Makin and Clode’s third thumb is user-operable thanks to a press-sensitive toe switch. As Katwala discovered, it didn’t take very long for him to get used to controlling his new thumb this way. He was surprised to discover that this brief demo had already remapped some of his neural pathways.
Professor Makin explained that she and Clode were using their artificial thumb to introduce participants to completely new ways to operate their bodies, allowing them to do more than they could with just their hands.
Makin explained that this type of research might eventually teach people to control any number of new body parts intuitively:
At the moment, which is the very earliest days of the field, I think we want to provide a proof of concept that, yes, we are comfortable in our bodies with our five fingers hand but any limitations in using extra fingers and arms is a limitation ultimately of our imagination as humans.
Reach for tomorrow
Imagine what it’d be like to have as many fingers, thumbs, hands, legs, or arms as we want.
By remapping our brains and integrating bleeding-edge haptic tech into our new, cybernetically augmented selves, we could sense the world, ourselves, and our lovers like never before. We could experience having more than one set of genitals.
Why stop there? Suppose our new, artificial limbs act and feel precisely the same as the ones we were born with. Why shouldn’t it be possible to construct and remotely operate new bodies as well, ones specifically designed for sexual activities we might not otherwise be capable of performing?
How does making love in a volcano, indulging in a deep space orgy, or swinging at the bottom of the Mariana Trench sound?
Or it may spark a wildly creative, gorgeously erotic renaissance where our bodies are our canvases, and what we can do with them and each other is our art.

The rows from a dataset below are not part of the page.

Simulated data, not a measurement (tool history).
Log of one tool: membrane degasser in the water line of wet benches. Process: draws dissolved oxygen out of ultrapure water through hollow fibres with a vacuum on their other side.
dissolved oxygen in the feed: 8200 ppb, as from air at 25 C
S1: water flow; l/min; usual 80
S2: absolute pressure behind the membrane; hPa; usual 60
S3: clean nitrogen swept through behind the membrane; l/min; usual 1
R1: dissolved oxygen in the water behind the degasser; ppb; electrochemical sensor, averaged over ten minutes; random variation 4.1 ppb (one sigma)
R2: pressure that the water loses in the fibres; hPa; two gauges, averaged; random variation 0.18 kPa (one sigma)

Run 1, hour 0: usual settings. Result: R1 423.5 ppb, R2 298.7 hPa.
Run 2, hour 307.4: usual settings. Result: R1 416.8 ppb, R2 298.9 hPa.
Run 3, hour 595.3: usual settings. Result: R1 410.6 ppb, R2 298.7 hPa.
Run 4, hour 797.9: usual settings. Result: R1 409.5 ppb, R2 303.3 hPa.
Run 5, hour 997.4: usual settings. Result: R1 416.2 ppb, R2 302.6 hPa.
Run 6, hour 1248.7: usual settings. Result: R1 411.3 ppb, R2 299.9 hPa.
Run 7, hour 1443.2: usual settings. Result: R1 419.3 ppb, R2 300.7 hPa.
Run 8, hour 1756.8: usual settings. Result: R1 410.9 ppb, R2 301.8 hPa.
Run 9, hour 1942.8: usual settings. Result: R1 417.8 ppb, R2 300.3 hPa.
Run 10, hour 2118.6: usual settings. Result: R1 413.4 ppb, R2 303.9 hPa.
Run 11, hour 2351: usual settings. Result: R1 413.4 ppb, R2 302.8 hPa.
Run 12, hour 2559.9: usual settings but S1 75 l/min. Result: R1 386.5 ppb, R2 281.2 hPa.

Even if we dial our imaginations back a bit, the availability of optional body parts could aid people struggling with all sorts of dysmorphic disorders.
When all’s said and done, it comes down to the joy of having options. You may not want to have more than two thumbs, two legs, two arms, and so forth, but should the likes of Dr. Masahiko Inami, Dani Clode, and Professor Makin take their work to the next—and the next, and the next, and the next—level, for the first time you’ll be able to say to yourself, I want to try being more than I already am.